The Russian masses did embrace communism, for a moment in history, but when religion was brutally suppressed and a parasitic bureaucracy with a lamentable absence of imagination tried to foist its own gods, saints and devils; push  its own gods saints and devils only to that society for three quarters of a century, it  collapsed. This collapse  brings another Dostoyevskian  adage to mind: If God does not exist then it becomes a carnival of devils."

Perhaps his singular effectiveness as teacher, activist, revolutionary, political worker, adviser, dramatist, speaker, researcher, explainer, came from the deep respect he accorded every human culture in its sane manifestations. Perhaps this respect sprang of his central rooting in culture. He knew that when the culture of a movement is imperiled the movement is imperiled.

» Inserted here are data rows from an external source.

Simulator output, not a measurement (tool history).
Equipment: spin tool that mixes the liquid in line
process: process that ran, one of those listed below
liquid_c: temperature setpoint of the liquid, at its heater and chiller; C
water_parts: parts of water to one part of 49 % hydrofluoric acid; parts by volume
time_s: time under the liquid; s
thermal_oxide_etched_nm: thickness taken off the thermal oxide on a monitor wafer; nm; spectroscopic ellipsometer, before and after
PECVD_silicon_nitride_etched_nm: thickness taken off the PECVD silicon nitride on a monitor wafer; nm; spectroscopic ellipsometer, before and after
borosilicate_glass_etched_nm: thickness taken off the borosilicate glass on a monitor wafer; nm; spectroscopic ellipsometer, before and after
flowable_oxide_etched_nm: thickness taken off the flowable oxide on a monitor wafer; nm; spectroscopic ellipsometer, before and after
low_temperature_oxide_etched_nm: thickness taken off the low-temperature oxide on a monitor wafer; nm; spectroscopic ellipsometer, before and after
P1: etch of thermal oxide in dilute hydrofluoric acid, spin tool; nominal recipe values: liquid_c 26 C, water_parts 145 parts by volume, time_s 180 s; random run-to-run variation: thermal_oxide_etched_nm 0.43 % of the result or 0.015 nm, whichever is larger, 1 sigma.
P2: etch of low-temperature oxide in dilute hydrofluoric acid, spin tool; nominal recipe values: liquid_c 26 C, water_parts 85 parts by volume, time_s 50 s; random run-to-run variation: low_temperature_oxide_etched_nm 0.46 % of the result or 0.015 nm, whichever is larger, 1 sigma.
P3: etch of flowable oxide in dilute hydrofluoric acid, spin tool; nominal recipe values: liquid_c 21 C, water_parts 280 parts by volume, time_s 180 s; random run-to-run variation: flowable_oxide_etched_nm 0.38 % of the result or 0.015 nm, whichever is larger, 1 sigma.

His story reads at this time like an enjoyable romance but Jan Carew has known the hardship of the money-less condition, of poverty and confinement, hunger. A free man, he did not free himself of obligations A modern mariner he had to tell his story. Like his story was one of the unity of life. He would carry out his obligation as cultural evangelist in a poem, or a play or a pamphlet on a bean or grain, a grain good for human nutrition.

His marriage with novelist and thinker, Sylvia Winter Carew of Jamaica, was in addition a marriage of literature and philosophy. They lived a productive union. In 
Ghosts in Our Blood, he wrote of his marriage to a European woman. His current marriage with Joy Gleason Carew, a linguist and Russian specialist, also had its intellectual ingredients, apart from the physical or emotional. They have a daughter Shantoba, and many joint and individual productions of the imagination. Like the late Andrew Salkey and the late Walter Rodney, historian and revolutionary, he felt a compulsion to speak  to children and help them out of the Caribbean rat race of which Bob Marley so eloquently warns.
The work on Malcolm X is a "return to source." Again as in his earlier works he explores the strength and dignity of his own Caribbean people. He finds the genius of Malcolm X, the amazing phenomenon, in his mother's psyche and his mother's blood and he is delighted because that is as it should be. To me his most influential  political works are  Grenada: The Hour Will Strike Again and Fulcrums of Change. For the composite diaspora which is close to his work and relies on them for cultural  revelations  through history, this work which  helped prepare this hemisphere for the  self-redeeming assault on the cult of Columbus, as the  fifth centenary of his invasion, 1992, loomed. By the time it came the hemisphere had acquired many of the psychological  and scholarly  antidotes to one of the most powerful myths of the world.  ThusFulcrums of Change opens with a chapter,  "Columbus and the origins of racism in the Caribbean."
Grenada: The Hour Will Strike Again came two years after the Reagan invasion of Grenada in the wake of the implosion of the short lived evolution there. To heal the trauma of the masses of the people, Carew unearthed and revealed sources of independence in the country itself.  It went back to and beyond the struggles of the rebellious African captives, but to the  epic resistance of the island's  indigenous population.  A few impressions remain with me. One is the guerilla warfare waged by the  African captives inspired by Fedon. Brightest is the Carib remnant which,  following their versatile  hero Kaierouanne, and  rather than suffer defeat the hands the overwhelming force of Spaniards, leaped from a cliff into the more congenial ocean, the water the salty primordial matter.
Many Caribbean writers and in English thinkers have overcome the undignified foster mothering of  their mother-deprived subjected populations and have sparked stream of thought and consciousness in the world's thinking. Carew stands out as the one  who restlessly fought in the English language to restore the personality of ancient American civilisations and their descendants. Grenada also left a picture of the communications network which the indigenous  people enjoyed even after Columbus, of their long boat journeys, their conferences, and federations in the interest of the sovereignty. 
A tireless communicator, motivator, and teacher he has a long bill of indictment before the judgment seat of imperialism. Some charges will read: subverting innocent minds and immunising them against duping and self depreciation, preaching the damnable doctrine of human dignity and the entitlement of all. My senior of a few slight years pursues his  mission. At eighteen he was precocious. At eighty he remains innovative.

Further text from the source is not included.